Technology is taking laundry from the clothesline to online. Carnegie Mellon University is testing a Web-based system that sends e-mail to students when their laundry is done and allows them to log on to an Internet site to check the status of machines.
The e-Suds system, developed by USA Technologies of Malvern, is being used in three dorms this spring. The school expects to offer it to its nearly 4,000 students who live on campus by the fall semester, according to Timothy Michael, director of housing services.
"The whole idea is to create convenience for our students," Michael said, noting many students are pressed for time. "The feedback has been really incredible."
The system could end the seemingly endless wait for a machine to become available and eliminate the problem of students returning to the laundry room, only to find their soggy clothes heaped on top of a machine -- or worse, the floor -- by someone trying to get to the washer.
Girish Jattani, 21, said e-Suds takes some of the worry out of laundry.
"It's a lot easier when you can go off" instead of waiting, said the junior from New York City, who was turning his jeans inside out before washing.
But he sees a potential downside.
Because Carnegie Mellon doesn't charge by the load -- instead, it increased housing fees by $75 per year, which Michael says is about $45 cheaper than a student's estimated yearly laundry costs -- Jattani worries people may be more likely to wash single items.
As for having to log on to check the machine, Jattani said that's not a problem. Most students are logged on most of the day anyway because the school has a wireless network.
USA Technologies, which provides credit card and other paperless payment systems for vending and digital imaging industries, plans to install e-Suds at several other colleges this summer, according to Wendy Jenkins, the company's vice president of marketing.
An earlier version was tested a couple of years ago. "First we wanted to see if the concept would fly," Jenkins said. "Now it's ready for prime-time use in the real world."
She said the next big push outside of the university-college market is big apartment complexes.
While there are some 536,000 laundry machines in the college market, Jenkins said there's another 3.4 million machines in residential multi-units.
Colleges and universities generally are leaders in adopting new technology, said Dick Casey, director of sales for multi-unit housing products for Alliance Laundry Systems. "They're trying to provide higher amenities to attract students that like the high technology."
The Ripon, Wis.-based maker of Speed Queen washers and dryers offers a similar system called Wash Alert. It's being used at Ohio University, Ball State and the Illinois Institute of Technology, Casey said.
While the e-Suds system can be adapted to any machine, Jenkins said, Wash Alert must be used with Speed Queen machines, according to Casey.
USA Technologies doesn't provide machines. Instead, it contracts with the handful of laundry operators who provide machines.

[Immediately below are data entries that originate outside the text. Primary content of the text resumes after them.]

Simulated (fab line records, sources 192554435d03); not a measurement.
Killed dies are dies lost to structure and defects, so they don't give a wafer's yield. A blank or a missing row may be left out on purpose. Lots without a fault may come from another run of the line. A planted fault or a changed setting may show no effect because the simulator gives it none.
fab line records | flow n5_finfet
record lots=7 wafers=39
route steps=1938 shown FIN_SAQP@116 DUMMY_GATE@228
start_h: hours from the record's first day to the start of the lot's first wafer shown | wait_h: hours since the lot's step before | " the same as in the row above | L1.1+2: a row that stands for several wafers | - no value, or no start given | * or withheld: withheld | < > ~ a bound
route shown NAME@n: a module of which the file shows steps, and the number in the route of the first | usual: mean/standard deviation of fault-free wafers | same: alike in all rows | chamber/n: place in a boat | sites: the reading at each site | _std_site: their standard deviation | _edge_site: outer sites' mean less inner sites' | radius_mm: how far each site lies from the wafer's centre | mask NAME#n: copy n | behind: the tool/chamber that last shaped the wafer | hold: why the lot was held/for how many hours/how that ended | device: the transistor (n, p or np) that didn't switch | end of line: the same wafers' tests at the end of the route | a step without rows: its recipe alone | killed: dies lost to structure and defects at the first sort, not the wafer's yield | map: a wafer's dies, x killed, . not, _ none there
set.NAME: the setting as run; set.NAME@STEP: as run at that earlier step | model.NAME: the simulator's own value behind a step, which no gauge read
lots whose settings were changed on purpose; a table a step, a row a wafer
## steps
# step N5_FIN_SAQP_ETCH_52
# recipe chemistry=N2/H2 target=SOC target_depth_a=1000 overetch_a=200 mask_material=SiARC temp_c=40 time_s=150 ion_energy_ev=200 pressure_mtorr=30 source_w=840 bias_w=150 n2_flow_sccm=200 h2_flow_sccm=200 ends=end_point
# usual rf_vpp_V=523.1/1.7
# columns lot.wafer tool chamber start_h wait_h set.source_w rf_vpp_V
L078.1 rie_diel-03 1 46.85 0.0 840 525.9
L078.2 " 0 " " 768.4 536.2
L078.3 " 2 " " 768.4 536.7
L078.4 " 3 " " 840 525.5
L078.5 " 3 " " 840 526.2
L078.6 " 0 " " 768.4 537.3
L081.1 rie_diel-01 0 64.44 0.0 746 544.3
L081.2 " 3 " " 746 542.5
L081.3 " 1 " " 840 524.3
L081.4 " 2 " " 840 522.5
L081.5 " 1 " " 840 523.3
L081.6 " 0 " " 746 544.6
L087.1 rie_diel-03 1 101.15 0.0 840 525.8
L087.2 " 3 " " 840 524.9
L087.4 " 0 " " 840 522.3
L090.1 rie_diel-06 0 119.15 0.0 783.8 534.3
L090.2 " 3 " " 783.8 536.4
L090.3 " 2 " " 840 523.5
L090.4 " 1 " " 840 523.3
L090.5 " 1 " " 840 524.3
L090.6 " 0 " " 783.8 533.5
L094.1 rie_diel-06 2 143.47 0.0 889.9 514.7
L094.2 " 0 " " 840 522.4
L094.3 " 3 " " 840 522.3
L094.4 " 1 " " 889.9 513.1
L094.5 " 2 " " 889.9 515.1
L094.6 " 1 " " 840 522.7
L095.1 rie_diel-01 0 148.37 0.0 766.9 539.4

"We anticipate that this technology is going to be demanded and anticipated by students," said John Gregory, president of Caldwell and Gregory, a Richmond, Va., firm that provides laundry machines to 130 schools, including Carnegie Mellon. "Students are much more advanced technologically than in the past."
But high-tech suds aren't for everyone.
"I'll probably just keep using my watch," said Michael Ryan, a 19-year-old computer sciences major at Carnegie Mellon.